Usenix 2008 - Automated System Management, by Æleen Frisch of Exponential Consulting (and numerous books)

What is automation?

generic [perl|shell] scripts with cron,at

Problem: overlap of effort

So folks developed automation systems. General automation tools are around:

cfengine, puppet, cfg2

These are general — files, directories, etc. Don’t need to use chmod and chown and underlying commands.

However, they don’t really survive reboots well. For that, we tend to use tools more towards jumpstart, kickstart.

Monitoring with Nagios, related tools are rrd-tools such as cacti, cricket, munin, “or any of 8,000 others.” Automating ideas like iostat.

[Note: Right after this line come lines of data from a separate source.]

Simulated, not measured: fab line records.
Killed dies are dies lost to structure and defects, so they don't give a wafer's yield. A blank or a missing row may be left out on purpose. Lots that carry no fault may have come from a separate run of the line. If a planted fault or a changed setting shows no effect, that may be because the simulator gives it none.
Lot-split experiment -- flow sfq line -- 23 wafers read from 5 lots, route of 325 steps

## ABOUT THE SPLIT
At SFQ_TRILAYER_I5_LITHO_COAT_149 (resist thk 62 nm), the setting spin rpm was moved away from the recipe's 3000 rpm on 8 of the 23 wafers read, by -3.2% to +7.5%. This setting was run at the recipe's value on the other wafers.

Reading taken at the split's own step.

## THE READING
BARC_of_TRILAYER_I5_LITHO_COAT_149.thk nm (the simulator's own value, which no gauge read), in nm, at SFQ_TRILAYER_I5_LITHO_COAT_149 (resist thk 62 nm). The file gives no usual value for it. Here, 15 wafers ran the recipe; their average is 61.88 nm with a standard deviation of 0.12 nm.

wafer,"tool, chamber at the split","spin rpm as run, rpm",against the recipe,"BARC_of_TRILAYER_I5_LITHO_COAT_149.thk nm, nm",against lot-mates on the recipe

Nessus is a security testing tool.

homegrown, general, performance related, also automated backups — bakula, amanda, legato.

What do you want automated?

“Coffee machines”.

A lot of unsolved problems are human interaction.

Other problems solved — using remote power management.

Inventory management is another issue. HP OpenView is one, but Frisch says folks are not happy with it. You can pay for high-end monitoring systems.

A question came up about an inventory of users on systems. LDAP or NIS or Active Directory is the traditional solution where there are no local accounts. There’s authentication and then authorization, and the automated tools usually have authentication information but not authorization information. (You can handle it, but making groups on these tools is usually painful.) Authorization is usually handled either locally or as “if you’re authenticated you’re authorized”.

We talked about how to power down 500 machines when the air conditioning goes out, or when the power is going down. Combinations of temperature probes, “wake-on-lan”, remote power on and off were discussed.

What do people use to automate installs and configuration on Windows? For installation, the Windows native tools are great. It was noted that efs works better on Windows.

Anyone using Splunk with Windows? One answer — it works OK, there are some daemon tools to convert Windows Event Log to syslog.

Splunk came up as a topic of discussion, how it’s a great log management software and solves a problem we’ve had for decades — how to deal with logs. Frisch says, “Splunk is the most promising thing out there.”

Record keeping of time was brought up, as well as time management. Basically what we do at Pythian, so I explained how we do things. Other folks brought up ticketing systems as well. Jira and RT (Request Tracker) and OTRS (Open Ticket Request System) were brought up as well.

Also for change management, some folks use ClearCase (not open source), and others use rancid, others use Trac or bugzilla + change management system like subversion. Jira was recommended as a product that does both (with an add-on).

Use DHCP to help automate IP assigning. rsync is your friend too.

(it occurs to me that a dishwasher is an interesting problem; why do we have a dishwasher instead of just having a sink/dishwasher hybrid? Similarly, a hamper that does laundry for you when it’s full.)